Les plus Beaux, II

Since August the 9th 2016, Silvia B’s fauns Vino and Valentino and her pieta M. & J. have been on display in one of the galleries at Rijksmuseum Twenthe. In that space, they strike up an unusual dialogue with Dode Zwaan (Dead Swan) by Jan Weenix (1642-1719), a painting impressive in terms of both size and impact.

I had seen Vino, Valentino and the pieta M. & J. before, in the exhibition Kunstpark Soestdijk in spring 2016. They were installed in the palace’s white dining room, amid playful cherubs on marble pillars and garden vases emblazoned with mythological figures. Infusing the dining hall with a fervid intensity that wasn’t there before; a discomfiture that cannot be ignored.

In 2009, Silvia B. had a show at Ron Mandos Gallery in Amsterdam, Les plus Beaux part II. In a Plexiglas case lies Le Fou with eyes closed, apparently at peace, a white python around his neck. Above Le Fou’s right ankle, the number 777 is a tattooed. What is all this saying? Has Le Fou – the Western world? – just been strangled?

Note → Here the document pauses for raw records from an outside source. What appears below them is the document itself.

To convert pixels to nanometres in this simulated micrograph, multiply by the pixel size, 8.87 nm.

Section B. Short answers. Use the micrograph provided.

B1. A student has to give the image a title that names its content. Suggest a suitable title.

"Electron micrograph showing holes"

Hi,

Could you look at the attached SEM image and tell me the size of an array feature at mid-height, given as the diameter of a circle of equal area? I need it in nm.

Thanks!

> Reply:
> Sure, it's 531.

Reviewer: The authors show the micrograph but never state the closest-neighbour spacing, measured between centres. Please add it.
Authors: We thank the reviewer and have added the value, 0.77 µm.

Silvia B.’s work is permeated by questions of this sort about role patterns, expectations, gender, androgyny, decadence and Weltschmerz in the spirit of Lord Byron.  Where the focus lies not on a lost, nostalgic world, not on a ‘before’ when everything was ‘better’, but on values that are unmissable if we are to have any faith in the future: awareness, acknowledgement, compassion, piety, and that sadly misused word, respect.